UNCLAS SECTION 01 OF 02 HANOI 000072

SIPDIS

DEPT FOR EAP/MLS, EB/IFD, USAID/ANE, USAID EGAT/EG
BANGKOK PASS TO RDM/A
DEPT PASS USTR FOR D BISBEE
SINGAPORE FOR TREASURY S BAKER
TREASURY FOR SCHUN
DEPT PLEASE PASS FED RESERVE SAN FRANCISCO FOR A MAYEDA

SENSITIVE BUT UNCLASSIFIED
SIPDIS

E.O. 12958: N/A
TAGS: EFIN EAID ECON PREL VM
SUBJECT: IMF Speaks on Vietnam's Macroeconomic Policy

1. (SBU) Summary: The IMF Country Director for Vietnam gave a
briefing on Vietnam's macroeconomic performance for the second half
of 2007. The IMF concluded that economic growth and performance was
and will continue to be strong, but that certain macroeconomic
policies are contributing to inflation and overheating. Vietnam
needs more exchange rate and interest rate flexibility, and should
tighten banking supervision in order to control credit growth. The
Country Director does not believe that inflation will be a threat to
political stability. End summary.

2. (SBU) The IMF Country Director, Benedict Bingham, gave a
briefing to multilateral development banks and diplomats in
mid-January to discuss the results of the IMF's bi-annual
discussions with Vietnam, which were conducted in early December.
The discussions narrowly focused on macro-economic issues and were
conducted primarily with the State Bank of Vietnam (SBV). Bingham
asked that the material be kept within government circles and not
disseminated to the press.


Performance Is Strong, Maybe Too Strong
---------------------------------------

3. (SBU) The IMF delegation concluded that Vietnam's economic
performance for the latter half of 2007 continued to be robust, with
growth at approximately 8.5%. Export growth was and continues to be
solid and FDI is rising rapidly. The IMF complimented the GVN's
fiscal management capabilities. The delegation did, however, see
some signs of overheating in the second half of the year, including
inflation (which was 10% at the close of November, 12% at the end of
December) and a widening current account deficit that is
increasingly financed by short-term inflows instead of FDI and ODA.
The IMF view is that the overheating has been caused primarily by
rapid credit growth and heavy-handed management of the foreign
exchange rate to keep it from appreciating. There is also some
evidence that an increase in public sector borrowing, mostly by
state-owned enterprises (SOEs), was also a factor in the
overheating.

Monetary Policy Imports Inflation
---------------------------------

4. (SBU) The IMF further concluded that the GVN policy of keeping
the dong pegged to the dollar has led to depreciation against other
currencies in the area and amongst trading partners, leading to the
import of inflation into the domestic market. As capital inflows
increased in 2006 and 2007, the SBV was forced to intervene on a
substantial scale, while its capacity to sterilize was limited. The
resulting surge in liquidity fueled credit growth.

Advice to the SBV
-----------------

5. (SBU) The IMF delegation recommended that Vietnamese authorities
tighten monetary conditions to contain the rapid credit growth. The
primary challenge for the SBV is to reorganize its monetary policy
tools so that it is better able to respond to changes in the
economy. The IMF recommends that the SBV should: 1) gain control of
the short term interest rate and then increase that rate, and 2)
make the exchange rate more responsive to market pressures. The IMF
team focused its efforts on the SBV and reports that the SBV is
aware of these issues and agreed with the IMF recommendations.

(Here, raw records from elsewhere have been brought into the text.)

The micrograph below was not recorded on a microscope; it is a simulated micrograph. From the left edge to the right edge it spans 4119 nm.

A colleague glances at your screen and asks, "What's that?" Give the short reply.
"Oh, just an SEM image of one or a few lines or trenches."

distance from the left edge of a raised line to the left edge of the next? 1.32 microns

6. (SBU) The IMF acknowledges that the SBV controls neither the
dong's valuation nor interest rates, but believes that the SBV
should try to gain more control over these rates in an effort to
control inflation. Bingham said that this debate needs to take
place across the entire GVN, and that development banks and
embassies need to carry these messages to other ministries outside
the SBV.

Better Banking Supervision Needed
---------------------------------

7. (SBU) The IMF noted that rapid credit growth was creating demand
which may lead to vulnerabilities in the banking sector. The
smaller banks were expanding credit at 70-80%, which, combined with
rapid expansion of bank infrastructure (new branches with less
experienced managers), might lead to a decline in the quality of
lending. The IMF encouraged the SBV to focus on supervision of
banks whose lending activities had become problematic, so that
"targeted intervention" was possible. The banking system needs to

HANOI 00000072 002 OF 002


be "deepened" rather than "widened" - in other words, greater
experience, but fewer banks. The SBV was also aware of this issue.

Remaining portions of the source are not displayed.